Unlike many secondary offerings, the S&P is an excuse for major holders to offer shares. Its a shock to a market that doesn't like surprises. I have no idea why Mark did this because a normal board would not approve this for one individual but Mark does not have a board for all practical purposes. Its a one man show.
There is not one analyst who predicts 100%. The would need to eearn around 80 cents to bring their pe down to 45. Remember the earnings are trailing. Most fund manangers have already bought.
Dude your wrong.......read the prospectus of a couple of funds. They are only bound by what they tell their investors. State Street says they reserve the right to buy or sell shares based on anticipation of a stock being added or deleted from the index. Most but not all will have the stock in their portfolio by the end of the quarter.
Say what you want but I do my dd.
There is a good chance that most have already bought. They also have until the end of the quarter to buy so there is a lot of time left for any who need buy.
I think we have a little problem with math. At 25 percent, facebook would be at. 1.5625 times where it is now in 2 years. 1.5625 x 7.63b does not equal 50b. I think maybe you might have taken 2.5 x 2.5 to arrive at your answer.......that would be a 150% increase not 25%.
Watch the swing off the pivot after open and you should be good.....As long it opens low. It looks good now so GL.
Have a Merry Christmas! I hope the New Year brings you continued success! GL
Two different companies.......Both are trying to make money and I would say Facebook is respectful of its users. Alas FB is trying to make money. FB has a long way to go to overtake GOOG.

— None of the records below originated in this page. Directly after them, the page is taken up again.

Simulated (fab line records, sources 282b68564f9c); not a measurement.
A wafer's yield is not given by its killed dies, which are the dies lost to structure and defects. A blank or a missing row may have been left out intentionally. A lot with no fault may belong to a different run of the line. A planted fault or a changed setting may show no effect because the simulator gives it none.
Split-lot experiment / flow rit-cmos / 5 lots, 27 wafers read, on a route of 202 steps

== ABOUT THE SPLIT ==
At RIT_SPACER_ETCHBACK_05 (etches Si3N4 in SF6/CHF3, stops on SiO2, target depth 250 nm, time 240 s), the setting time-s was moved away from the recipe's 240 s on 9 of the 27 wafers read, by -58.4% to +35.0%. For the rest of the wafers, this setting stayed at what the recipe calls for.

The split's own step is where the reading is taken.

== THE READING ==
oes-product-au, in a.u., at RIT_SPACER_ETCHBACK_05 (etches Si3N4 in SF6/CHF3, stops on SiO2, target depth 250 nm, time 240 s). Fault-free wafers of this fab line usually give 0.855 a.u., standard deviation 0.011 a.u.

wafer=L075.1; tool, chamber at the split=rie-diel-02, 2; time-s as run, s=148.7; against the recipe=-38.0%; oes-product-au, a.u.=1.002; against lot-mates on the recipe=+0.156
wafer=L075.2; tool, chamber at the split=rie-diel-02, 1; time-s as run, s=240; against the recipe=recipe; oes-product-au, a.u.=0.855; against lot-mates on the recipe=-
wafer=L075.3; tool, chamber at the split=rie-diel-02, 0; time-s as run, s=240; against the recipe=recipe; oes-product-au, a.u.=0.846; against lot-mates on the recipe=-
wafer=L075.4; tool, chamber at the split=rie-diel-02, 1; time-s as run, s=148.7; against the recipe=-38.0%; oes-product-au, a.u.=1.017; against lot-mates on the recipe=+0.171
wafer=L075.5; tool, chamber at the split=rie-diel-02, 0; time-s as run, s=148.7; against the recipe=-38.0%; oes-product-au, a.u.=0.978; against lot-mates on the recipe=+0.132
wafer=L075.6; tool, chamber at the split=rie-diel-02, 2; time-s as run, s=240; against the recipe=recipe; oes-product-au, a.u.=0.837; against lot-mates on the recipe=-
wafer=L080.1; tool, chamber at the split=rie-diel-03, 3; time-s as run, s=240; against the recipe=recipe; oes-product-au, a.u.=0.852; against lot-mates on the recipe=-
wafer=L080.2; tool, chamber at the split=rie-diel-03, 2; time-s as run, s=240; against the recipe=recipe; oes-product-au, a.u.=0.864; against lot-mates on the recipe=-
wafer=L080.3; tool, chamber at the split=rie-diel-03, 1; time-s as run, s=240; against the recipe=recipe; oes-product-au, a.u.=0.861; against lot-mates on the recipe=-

154 million shares after hours where there is no liquidity. I don't know where you got that information. Did you know the only rule that governs their buying is what they publish in their prospectus. They are trying to duplicate and blend the companies in the S&P 500 into their funds. The only rules they have is to abide by the rules they advertise. State Street says they may buy in advanced based on the anticipation of a comapny being added or removed from their S & P.
Their ad revenue trippled? Not from last quarter so from when? Please read the prospectus from State Street (has multiple funds in the S&P 500including one of the largest)which states that they may ad shares at anytime based on anticipation of a company being added or taken off the S&P 500. The Motley Fool Video just states that many funds have to over pay.
Mcgraw Hill does not write the rules for these index companies. There are no rules. The just sell products that track this index. Many would be surprised that many of the funds have large amounts of derivtives in their protfolios. Go to the prospectus of all these funds. It won't pop 10% on Friday do to funds adding shares. Maybe there will be some other reason for a rise or maybe there won't be but the S and P is basically done.
For FB to go down to a PE of 45, they would need to report around 80 cents which is ludicrous! You have to remember the PE is trailing. Forward PE'S are a year ahead and are based on non-GAAP multiples so if forward performance is met then PE is likely to be in the 60's. The analysts expect about 10% q4 over q3 not 2x.